ST HELEN'S CHURCH HISTORY
A Short History of St Helen's Church
Although there is no evidence to prove it, it seems probable that there was a settlement, south of the present village, by the Whemley Burn, as the old church is situated there, in the field of Ellage. The Norman stone building possibly replacing a wooden one.
The first stone church was a Norman building of an unknown date. The church is mentioned in the Will of William Baron Greystock, who died in 1289. ( he married Mary de Merley). A son of the vicar is mentioned in the lay Subsidy Roll (a sort of rateable values list) of 1296 and in the same roll a vicarage and a rectory are listed. The first known vicar was Robert Dathenorth, who was appointed in 1299 by Walter Grey the Archbishop of York. That appointment was made after the church had been destroyed by William Wallace on a raid in 1297. The National Archives holds a letter from the bishop of Durham to Edward l asking that the lay force that had entered his church of Longhorsley be removed, the letter is dated 29 October 1275. Nothing now remains of this building, which was covered with lead, it had a low Norman arch, with marble pillars.
In about the year 1385, a licence was granted by Richard ll to the prior and convent of Brinkburn, to receive the advowson (Advowson: in English law the right of patronage or the ecclesiastical benefice of a church ) from Ralph Lord Greystoke, the appropriation of the benefice was not confirmed until 1391, when Bishop Skirlaws of Durham ordered that the church be served by a vicar, presented by the priory, being a canon of their own order. The advowson remained with the priory until the Dissolution in the reign of Henry Vlll.
In 1585, a claim was made for the benefice of the church by both Henry, Earl of Northumberland and Sir John Foster, however, upon an inquisition it was found that it did not belong to either. The vicar, Humphrey Greene, immediately secured the presentation for Elizabeth l, but afterward having doubted his right, resigned from the Vicarage. The Earl pursued his cause, probably encouraged as the tithes of Brinkburn had passed to the family. He evidently won the case, as the patronage was passed to the 6th Duke of Somerset when he married the only child of Joclyn, Earl of Northumberland.

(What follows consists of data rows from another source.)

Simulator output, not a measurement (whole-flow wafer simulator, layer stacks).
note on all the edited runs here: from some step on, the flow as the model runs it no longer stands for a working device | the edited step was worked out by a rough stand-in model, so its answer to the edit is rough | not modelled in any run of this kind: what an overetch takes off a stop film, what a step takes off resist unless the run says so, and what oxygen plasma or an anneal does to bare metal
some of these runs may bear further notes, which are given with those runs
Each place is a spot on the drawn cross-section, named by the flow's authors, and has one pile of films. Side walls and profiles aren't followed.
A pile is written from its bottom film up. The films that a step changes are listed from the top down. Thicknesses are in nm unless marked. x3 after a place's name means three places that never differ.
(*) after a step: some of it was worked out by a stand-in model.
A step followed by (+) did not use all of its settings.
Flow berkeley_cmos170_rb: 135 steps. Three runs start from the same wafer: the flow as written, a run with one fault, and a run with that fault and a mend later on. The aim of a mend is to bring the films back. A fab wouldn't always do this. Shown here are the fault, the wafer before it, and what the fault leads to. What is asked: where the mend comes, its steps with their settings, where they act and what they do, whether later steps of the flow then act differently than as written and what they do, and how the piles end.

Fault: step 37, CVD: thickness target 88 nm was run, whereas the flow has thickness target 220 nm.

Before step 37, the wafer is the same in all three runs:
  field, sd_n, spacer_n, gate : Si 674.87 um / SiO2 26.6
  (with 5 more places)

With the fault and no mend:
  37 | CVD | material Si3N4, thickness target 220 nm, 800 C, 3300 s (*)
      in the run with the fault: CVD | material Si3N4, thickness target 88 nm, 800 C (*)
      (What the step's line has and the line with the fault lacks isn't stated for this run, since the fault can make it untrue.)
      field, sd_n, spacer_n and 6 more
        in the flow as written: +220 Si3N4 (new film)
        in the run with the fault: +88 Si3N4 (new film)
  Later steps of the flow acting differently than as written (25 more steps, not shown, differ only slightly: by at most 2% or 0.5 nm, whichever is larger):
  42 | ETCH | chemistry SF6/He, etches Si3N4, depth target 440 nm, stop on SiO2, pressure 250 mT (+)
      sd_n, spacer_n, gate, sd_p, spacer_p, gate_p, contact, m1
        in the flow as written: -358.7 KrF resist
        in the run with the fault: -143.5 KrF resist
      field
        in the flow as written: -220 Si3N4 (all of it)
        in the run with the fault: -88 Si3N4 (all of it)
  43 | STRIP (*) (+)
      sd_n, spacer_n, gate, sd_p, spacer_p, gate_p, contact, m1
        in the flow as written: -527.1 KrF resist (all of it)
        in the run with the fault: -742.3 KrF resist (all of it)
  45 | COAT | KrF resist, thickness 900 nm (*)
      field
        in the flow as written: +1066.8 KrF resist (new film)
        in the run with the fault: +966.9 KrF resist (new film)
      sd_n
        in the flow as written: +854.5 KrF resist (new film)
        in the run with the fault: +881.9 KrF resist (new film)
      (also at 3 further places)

In 1692, by Act of Parliament, the advowson of Petworth, Surrey, where the Earl of Somerset lived, and which belonged to the crown, was exchanged with Longhorsley, and so it has remained, the presentation being made by the Lord Chancellor.
In 1723, it was decided that the church bell was to be new cast or exchanged, and it came into use before Easter 1725. A gallery was built about 1731, at the expense of the parish, by subscription, and the seating was divided, by lot, for each village quarter.
In 1737, when vicar Cockburn came from Aberdeen to take up his duties here (he had held the living here since 1727, but had left the parish in charge of a curate) he started the warden's book. Since then there has been a continuous record of events in the church and village, even if not always very complete.
In 1763 the marble pillars being broken were replaced by ones made of freestone, and two stone buttresses were built to support the north wall.
The building must have still not been in good repair for a note in the back of the Wardens Book recorded the following: 'On the 20th February 1783, at a meeting of the Vicar (Rev. Joseph Middleton), churchwardens and the Twenty-four (The Parish Council of the day), it was unanimously agreed that a cess (tax) of £50 be collected, towards defraying the expense of rebuilding the church.'
In April a further cess of 3d in the pound was agreed. The Church Wardens, and some gentlemen were nominated for inspecting the workmanship of the building. It was to be a plain structure, built on the old foundations but extended to the north, to allow for another aisle, but without a gallery.
In 1820, C.W.Bigge Esq. of Linden Hall contributed to the comfort and convenience, and elegance of the church, by building a new vestry, repairing the chancel and enlarging the arch between church and chancel, which before was so small as literally to divide them into two separate apartments. He also made an elegant Altar and rails from part of an immense oak tree dug out of the peat moss on his estate. He was responsible for the trefoiled arch, which Pevsner said was the one feature that makes everyone remember Longhorsley. Charles Bigge also, at the same time repaired and rebuilt the causeway, which leads from the village to the church.
The east-end windows held glass, designed and executed in diaphane in 1868, by Sarah Elizabeth Ames, of Linden Hall, and given in memory of her husband.
The first organ was installed in the church in 1870, presented by Henry Metcalfe Ames of Linden Hall. Before this, for some time, the singing was accompanied on a fiddle, played by the sexton, then being incapacitated by a bad accident, Thomas Morrison took over the task. The following exchange took place in 1850.
'This is to certify that the mass Fiddle, belonging to the parish of Longhorsley, has been received from Matthew Gallon in good repair, and is now lent to Thomas Morrison for the purpose of performing church music, and who is accountable for the same'. To give more volume to the accompaniment Adam Scott used to ride over from Whinney Hill, for each service, to play his clarinet.
On July 18th 1751, at a meeting of the vicar, Church Wardens, the twenty-four and the Principle inhabitants of the two quarters belonging to Longhorsley it was unanimously agreed that a cess of one shilling and sixpence be immediately collected for the building of a new school house. The building to the east of the schoolhouse, to which it is attached (now a holiday cottage) was the school, which was also used for meetings, baptisms for churching women, etc., and for services in the winter, from an early time until about 1964.
The Church of England school, attached to the west end of the schoolhouse, was built in 1848. In the early 1960s, a new school was built in Drummond’s Close. The old church to the south of the village was closed, the old school building was then converted into the parish church. The first service, after its consecration, was held on Friday 4th November 1966.
In 1981, a new entrance was made in the west wall, and an entrance porch was built with the stones, slates, and doors were taken from the old church, which was, after some stabilising work, left as the ruin you see today.